If I were you I wouldn't worry about it.
Paying off your student loans does not affect your credit mix. Closed loans count towards "credit mix".
I don't believe retail cards add to your credit mix, but even if they do I wouldn't get one; they count as a slight negative in the insurance industry scores, which could affect your car insurance premium.
When you pay your student loans down to zero you could lose some points in the FICO 8's and 9's, due to the 'no open loan' penalty. But again I wouldn't sweat it. Your high scores give you a comfortable buffer. If you want to be compulsive about it, though, you could, when the time comes, offset the loss by getting a share secured loan from NFCU or PenFed and immediately paying it down to 9% of the original loan amount.
In your case mastercard visa, discover and store cards are revolving credit cards. The student loans is a type of an installment loan. So your credit mix you have two types of credit. If you had an AMEX or any other card where the balance was due in full every month. This would be a charge card with an account type of open. Open simply means it is due every thirty days. Not if the acount is open or closed.
Ok, thanks for the information. This is all good to know. I don't think I'll get a personal loan just to immediately pay off 91% of it, but I can always make that choice in the future.

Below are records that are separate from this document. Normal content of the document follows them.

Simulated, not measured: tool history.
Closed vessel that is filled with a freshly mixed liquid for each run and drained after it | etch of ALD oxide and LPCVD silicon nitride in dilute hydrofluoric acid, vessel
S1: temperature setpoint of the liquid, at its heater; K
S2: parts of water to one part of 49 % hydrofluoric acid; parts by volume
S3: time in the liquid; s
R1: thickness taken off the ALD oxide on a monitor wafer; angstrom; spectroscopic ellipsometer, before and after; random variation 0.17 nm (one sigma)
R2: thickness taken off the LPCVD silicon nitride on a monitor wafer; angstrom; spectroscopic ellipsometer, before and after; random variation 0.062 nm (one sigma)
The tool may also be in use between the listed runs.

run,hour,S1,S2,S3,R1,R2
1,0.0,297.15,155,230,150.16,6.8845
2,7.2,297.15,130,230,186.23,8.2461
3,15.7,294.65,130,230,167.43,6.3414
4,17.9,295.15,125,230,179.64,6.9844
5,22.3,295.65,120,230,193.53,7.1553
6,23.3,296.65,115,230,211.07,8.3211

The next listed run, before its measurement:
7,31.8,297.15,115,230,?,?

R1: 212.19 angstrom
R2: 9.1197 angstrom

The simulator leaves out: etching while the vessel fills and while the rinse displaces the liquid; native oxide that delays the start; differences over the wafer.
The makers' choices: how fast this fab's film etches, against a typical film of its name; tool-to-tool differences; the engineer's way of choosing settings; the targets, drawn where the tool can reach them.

I didn't realize that retail cards had a negative connotation in the eyes of the insurance industry either. Definitely useful info.
I don't believe "retail cards" are conducive to optimal "credit mix." I believe FICO thinks of them as a somewhat "lesser" version of a credit card which could be used outside of particular retail stores. The FICO score requirements usually are less stringent within "retail cards."
What does affect FICO score negatively is the presence of a loan from such entities as "Household Finance." I believe these are called "retail loans." I used to take loans from "Household Finance" back in the 80s and 90s. "Retail loans" are cited as something which negatively affects FICO score.
I have never seen a good explanation of the components of credit mix.
Clearly having a regular credit card and an installment loan are part of it. If you have both of those you're 2/3 there.
But what satisfies the 3rd component is a mystery to me: it's got to be some other form of revolving credit, but which kind? Retail card? Charge card? Personal line of credit?
In my case, even while other parts of my credit profile have been imperfect, my credit mix has been perfect for quite a while. I doubt the 3rd component was satisfied by a retail card, because I only had one for a few weeks. I doubt it was satisfied by my Amex Gold charge card, because my credit mix was perfect before I ever got that card. So I'm left to think that the missing link for me, which elevated me to perfect credit mix, was the personal line of credit -- I've had 7.
IIRC, the third is real estate.
On a related note:
I am literally getting letters of adverse action with "No real estate" as the only factor listed for the decline.
@Anonymous wrote:IIRC, the third is real estate.
On a related note:
I am literally getting letters of adverse action with "No real estate" as the only factor listed for the decline.
Just to clarify, this is a creditor specific decline reason, not a FICO scoring reason. There is no FICO scoring element specific to Real Estate. Installment loans, yes.